Many of them are similar to the professional reviews these “classic novels” were initially given. For instance, one modern reader asserts that Herman Melville’s “writing style and sentence structure are poor. It is hard to read. like work. Doubt he could get published today” while a reviewer for the New York United States Magazine and Democratic Review 160 years ago insisted:

Mr. Melville is evidently trying to ascertain how far the public will consent to be imposed upon. He is gauging, at once, our gullibilty and our patience. Having written one or two passable extravagancies, he has considered himself privileged to produce as many more as he pleases, increasingly exaggerated and increasingly dull…. In bombast, in caricature, in rhetorical artifice — generally as clumsy as it is ineffectual — and in low attempts at humor, each one of his volumes has been an advance among its predecessors…. Mr. Melville never writes naturally. His sentiment is forced, his wit is forced, and his enthusiasm is forced. And in his attempts to display to the utmost extent his powers of “fine writing,” he has succeeded, we think, beyond his most sanguine expectations.
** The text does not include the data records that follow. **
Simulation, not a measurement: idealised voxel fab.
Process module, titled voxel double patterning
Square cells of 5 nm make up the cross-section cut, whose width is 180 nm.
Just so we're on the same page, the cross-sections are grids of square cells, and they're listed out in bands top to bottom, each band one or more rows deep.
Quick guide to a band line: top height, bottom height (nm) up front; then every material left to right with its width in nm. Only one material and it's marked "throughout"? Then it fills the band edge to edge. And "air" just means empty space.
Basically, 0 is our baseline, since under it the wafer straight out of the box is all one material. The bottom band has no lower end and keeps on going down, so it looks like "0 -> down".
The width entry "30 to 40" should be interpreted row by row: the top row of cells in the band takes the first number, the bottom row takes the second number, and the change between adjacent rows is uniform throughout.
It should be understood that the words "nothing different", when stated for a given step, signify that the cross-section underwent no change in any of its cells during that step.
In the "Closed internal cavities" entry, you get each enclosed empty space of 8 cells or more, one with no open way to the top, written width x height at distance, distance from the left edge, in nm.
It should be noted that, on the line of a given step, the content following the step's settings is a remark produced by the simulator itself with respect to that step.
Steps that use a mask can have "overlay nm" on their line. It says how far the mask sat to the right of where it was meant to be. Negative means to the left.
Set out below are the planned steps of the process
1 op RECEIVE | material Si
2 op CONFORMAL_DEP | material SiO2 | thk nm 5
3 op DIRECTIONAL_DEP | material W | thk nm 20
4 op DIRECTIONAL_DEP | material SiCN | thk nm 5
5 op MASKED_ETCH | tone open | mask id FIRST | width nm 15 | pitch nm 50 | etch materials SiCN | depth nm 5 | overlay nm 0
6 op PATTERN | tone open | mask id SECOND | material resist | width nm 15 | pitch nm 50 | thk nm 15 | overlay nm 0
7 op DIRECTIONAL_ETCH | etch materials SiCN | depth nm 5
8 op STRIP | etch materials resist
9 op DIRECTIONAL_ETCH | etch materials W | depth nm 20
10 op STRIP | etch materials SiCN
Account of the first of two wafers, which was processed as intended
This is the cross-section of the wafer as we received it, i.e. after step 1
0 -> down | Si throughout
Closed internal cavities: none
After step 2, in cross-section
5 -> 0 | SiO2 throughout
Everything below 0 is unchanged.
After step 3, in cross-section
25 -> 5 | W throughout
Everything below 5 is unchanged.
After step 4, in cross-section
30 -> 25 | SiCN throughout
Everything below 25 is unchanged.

Many of the reviews assert how boring, how unreadable literature is. Dickens, we are told, is just as dull as Melville, and George Eliot is even worse. Or we are told how very unprofound these supposedly profound works are–Beckett, for instance, simply isn’t that “deep” (nor are his characters “believable”). Many of these reviewers wish these writers would have written more interesting books and done so in a more easily digestible, readable manner. 

Many are an assault on academics and know-it-alls who don’t have the good taste to say that a book is bad. Classics are just the dusty, boring books know-it-alls like to keep around to prove their superiority.

I’m reminded of a professor in college who answered my questions about Pynchon (I didn’t get around to him until I was 21, 22) by saying “Oh, he’s one of those ‘important’ post-modernists” in a way that let me know that none of those “post-modernists” were worth any young scholar’s time. I’m also reminded of the instructor in graduate school who would use Saul Bellow as an example of a tiresome, unreadable novelist who wasn’t actually a novelist, but a very dull essayist.

I’m also reminded of our ongoing frustrations as a writing community. In the year-and-a-half or so since I became acquainted with “indie” literature and “online” writing I’ve often read how frustrated writers and editors and publishers are at the lack of an outside readership. We are, I read, writing for each other rather than to a wide or general audience. Occasionally folks who insist this is not a bad thing are criticized as snobs or elitists. Writers who are pleased to write for other writers are accused of missing the point–as if a writer should be a builder of chairs and these chairs should be intended for everyone to sit on.

We are not builders of chairs. If I built a chair it would have teeth on the backrest and it would have two legs. It would fall when someone leaned on it. The polish would be smeared. It would sneer.

I’ll have to admit now that I consider the lack of any readership outside the readership of peers or like-minded writers of benefit, both to our art and to our emotional health. Very often on this level our writers are either supported or simply not read. We are free to write to our consciences, not what a public or professional critic will find interesting or relevant. Writing to impress one’s peers or to engage with one’s peers is writing that is free to experiment, to be specialized and difficult, to be new. Writing to please an audience is, naturally, limiting. We may never be in an issue of Rolling Stone (as Karen Russell recently was), but our writing might be better off for it.

I should add that I have no issue with those writers who write for money or acclaim or for wide readerships. But I’m glad to know there are more than a few writers around who do not do that and want to support each other in not wanting to do that. Some of us are better off not doing so or not wanting to do so. Not every writer can be a craftsperson. Not everyone should write to be read on the train by a “readers.”

I wonder how Melville’s career would have evolved without worrying over the cold shoulder of a dwindling popular readership or the abuse he received from increasingly nasty critics (he was called insane, in print, more than once before he was completely forgotten). Perhaps he would not have given up writing prose and “experimental” literature. Perhaps nothing would have change: Melville never quite writing, of course, he wrote as many of us write, he wrote after work, in his spare hours, and he wrote without expectation of being read or making a profit. The commandment “be true to the dreams of thy youth” is etched into Melville’s work desk and I have often thought this is the only commandment one need follow.